“… the sole end for which mankind are warranted, individually or collectively, in interfering with the liberty of action of any of their number, is self-protection. The only purpose for which power can be rightfully exercised over any member of a civilized community, against his will, is to prevent harm to others. His own good, either physical or moral, is not a sufficient warrant.”


- J.S. Mill, On Liberty

Civil Liberties v. Civil Rights


Berlin’s Two Concepts of Liberty[1]


Negative liberty:

“What is the area within which the subject - a person or group of persons - is or should be left to do or be what he is able to do or be, without interference by other persons?”

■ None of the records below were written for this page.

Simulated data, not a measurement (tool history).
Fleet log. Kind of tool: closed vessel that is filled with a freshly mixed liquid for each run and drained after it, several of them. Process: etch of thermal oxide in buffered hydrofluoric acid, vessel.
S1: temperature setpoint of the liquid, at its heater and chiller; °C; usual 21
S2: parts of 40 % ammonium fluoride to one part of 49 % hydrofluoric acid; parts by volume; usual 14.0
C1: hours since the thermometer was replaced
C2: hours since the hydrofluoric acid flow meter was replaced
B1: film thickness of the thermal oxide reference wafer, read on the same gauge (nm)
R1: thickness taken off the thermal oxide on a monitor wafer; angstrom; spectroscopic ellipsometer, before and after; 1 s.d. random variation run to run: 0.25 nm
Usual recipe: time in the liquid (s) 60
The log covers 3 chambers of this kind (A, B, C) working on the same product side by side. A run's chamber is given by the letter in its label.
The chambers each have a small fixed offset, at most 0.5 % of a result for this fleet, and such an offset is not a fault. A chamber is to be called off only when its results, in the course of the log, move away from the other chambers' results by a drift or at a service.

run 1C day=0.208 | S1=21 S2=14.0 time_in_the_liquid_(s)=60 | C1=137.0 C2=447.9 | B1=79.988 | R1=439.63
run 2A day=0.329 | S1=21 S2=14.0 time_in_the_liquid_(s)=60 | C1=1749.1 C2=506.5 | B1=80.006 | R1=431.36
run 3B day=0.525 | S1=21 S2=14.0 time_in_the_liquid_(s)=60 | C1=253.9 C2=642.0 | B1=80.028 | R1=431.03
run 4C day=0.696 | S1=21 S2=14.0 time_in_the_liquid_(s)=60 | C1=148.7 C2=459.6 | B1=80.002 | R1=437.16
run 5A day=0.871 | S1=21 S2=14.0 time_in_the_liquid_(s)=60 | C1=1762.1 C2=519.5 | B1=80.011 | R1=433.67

-        right to be left alone

-        right to privacy

-        freedom of autonomy from external restraint


Positive liberty:

“What, or who, is the source of control or interference that can determine someone to do, or be, this rather than that?”

-        participation in the democratic process makes one free (Rousseau)

o     right to citizenship; right to vote

o     republic as check on tyranny

-        freedom to learn

-        right to know



-        Civil liberties as negative liberties

-        Civil Rights as positive liberties

o     How clear is this distinction ?



Meaning of liberty

-        Constitution and Bill of Rights precede J.S. Mill’s On Liberty (1859)

-        Mill’s harm principle

-        Does the Constitution and Bill of Rights accept this?

o     No explicit endorsement

o     Bad timing 1787 v. 1859?

o     Is it implicit?


Judicial Interpretation by Supreme Court

-        “penumbra” of rights (Griswold v. Connecticut)

-        enumerated rights imply other rights in order to function



“The foregoing cases suggest that specific guarantees in the Bill of Rights have penumbras, formed by emanations from those guarantees that help give them life and substance.  Various guarantees create zones of privacy. The right of association contained in the penumbra of the First Amendment is one, as we have seen. The Third Amendment in its prohibition against the quartering of soldiers "in any house" in time of peace without the consent of the owner is another facet of that privacy. The Fourth Amendment explicitly affirms the "right of the people to be secure in their persons, houses, papers, and effects, against unreasonable searches and seizures." The Fifth Amendment in its Self-Incrimination Clause enables the citizen to create a zone of privacy which government may not force him to surrender to his detriment. The Ninth Amendment provides: "The enumeration in the Constitution, of certain rights, shall not be construed to deny or disparage others retained by the people.” (Griswold v. Connecticut, 1965)


[1] Berlin, I., 1969, ‘Two Concepts of Liberty’, in I. Berlin, Four Essays on Liberty, London: Oxford University Press. New ed. in Berlin 2002.